Another parent, who was as yet undecided, wrote: “… please remember that over anything else, this is a school, [whose] No. 1 goal is to provide the best space for children to learn while, unfortunately, having to also keep them safe.”
Which prompted the tetchy response: “Let’s not turn this into a discussion of parental paranoia. Please.”
And the parent’s tetchier reply: “I don’t appreciate how condescending that was. I expect an apology.”
And the responder’s sort-of apology: “It wasn’t intended to be snarky. I’m sorry you took it that way.”

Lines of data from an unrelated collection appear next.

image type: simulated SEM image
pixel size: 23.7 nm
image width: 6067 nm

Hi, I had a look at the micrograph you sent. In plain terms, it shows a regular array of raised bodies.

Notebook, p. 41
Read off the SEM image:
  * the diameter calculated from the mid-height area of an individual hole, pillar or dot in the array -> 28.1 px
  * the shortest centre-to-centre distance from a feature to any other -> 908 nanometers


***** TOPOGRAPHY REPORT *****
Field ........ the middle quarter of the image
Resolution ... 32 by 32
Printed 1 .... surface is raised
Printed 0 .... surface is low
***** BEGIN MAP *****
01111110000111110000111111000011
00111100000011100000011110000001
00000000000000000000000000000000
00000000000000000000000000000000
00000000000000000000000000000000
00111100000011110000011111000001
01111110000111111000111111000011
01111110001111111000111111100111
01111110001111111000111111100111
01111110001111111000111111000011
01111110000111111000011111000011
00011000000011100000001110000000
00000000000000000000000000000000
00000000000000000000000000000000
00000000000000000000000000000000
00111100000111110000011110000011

The district shut down its survey at 9 p.m. Wednesday. Results will be announced in late March, said Hollar, the district spokesman. The district will decide whether to remodel or rebuild in April; the survey is just one consideration. The project will break ground in June 2019.
Either way, students will be bused to a temporary location for an entire school year. Either way, someone will be unhappy. But either way, Hollar said, the children will be well-served.
At least, said Jennifer Mauk, who has a sixth-grader and a second-grader at Highlands, “everybody’s voices will be heard.”
“It’s going to be a long time before this is over,” said the PTO’s Blancaflor. Highlands is “a tight and very vocal and active community,” and she hopes “people can stay engaged but in a polite and respectful way.”
Because, she said, “I am tired of the bickering. I hope it goes away.”